Before you get all hot under the color about how developers are abusing nostalgia for a quick buck, CC2 (and the CC1 remake) is written by the same guy who made the first and its only been held up these past two decades because of copyright issues.

If you really, really want the absolute original experience though, you'll probably have to resort to using a VM (DOSBox works too).

Comment Re:Improving data [Re:The Gods] (Score 1) 385

... Karl et al. conclusion is an outlier. And you don't have to be a scientist to know it... if it weren't, there wouldn't have been news media all over the place reporting "No 'Hiatus' After All". Outliers are outliers. They can be recognized from their conclusions, as I did, but by lay people they can also often be recognized by the media uproar they stir. Simple logic says that if it hadn't been NEWS, it wouldn't have made a stir in the news. [Jane Q. Public, 2015-07-23]

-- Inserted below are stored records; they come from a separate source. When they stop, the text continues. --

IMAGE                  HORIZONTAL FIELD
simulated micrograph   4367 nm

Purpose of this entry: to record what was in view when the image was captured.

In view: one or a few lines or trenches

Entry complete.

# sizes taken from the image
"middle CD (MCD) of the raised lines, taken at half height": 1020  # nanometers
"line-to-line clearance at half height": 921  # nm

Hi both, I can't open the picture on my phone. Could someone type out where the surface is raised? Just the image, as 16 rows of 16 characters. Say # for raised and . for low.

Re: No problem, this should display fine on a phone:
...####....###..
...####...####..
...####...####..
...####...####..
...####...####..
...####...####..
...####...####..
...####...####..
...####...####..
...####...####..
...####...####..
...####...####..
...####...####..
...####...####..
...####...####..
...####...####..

Jane's method of spotting outliers via media uproar is cute, but it would be more rigorous to actually look at Fig 1 (a) and (b). The new global trend's central estimate is within the error bars of the old estimate. ... [Dumb Scientist]

... All it takes is simple logic to clearly show that Karl et al. results are an outlier. I didn't exactly make this up, either. Lots of others have been saying it. In fact, even many of the big news sources haven't dared to touch Karl with a 10-foot pole. It's just that -- ahem -- "credible". ... [Jane Q. Public, 2015-07-28]

Again, spotting outliers via media uproar isn't as rigorous as actually looking at the data. So let's reproduce Fig 1(b) in Karl et al. 2015, which shows trends from 1998 to 2012. Let's calculate those trends for all the land/ocean, global, and satellite datasets listed here:

HadCRUT4 trend: +0.050 ± 0.139 C/decade (2 sigma)

NOAA trend: +0.079 ± 0.131 C/decade (2 sigma)

Karl(2015) trend: +0.086 ± 0.148 C/decade (2 sigma)

GISTEMP trend: +0.100 ± 0.141 C/decade (2 sigma)

Berkeley trend: +0.096 ± 0.137 C/decade (2 sigma)

HadCRUT4 krig v2 trend: +0.111 ± 0.152 C/decade (2 sigma)

Karl(2015) krig trend: +0.111 ± 0.157 C/decade (2 sigma)

RSS trend: -0.055 ± 0.246 C/decade (2 sigma)

UAH trend: +0.054 ± 0.251 C/decade (2 sigma)

All these trend estimates are consistent with my previous statement: there hasn't been a statistically significant change in the warming rate, and there isn't a statistically significant difference between the projected and observed trends.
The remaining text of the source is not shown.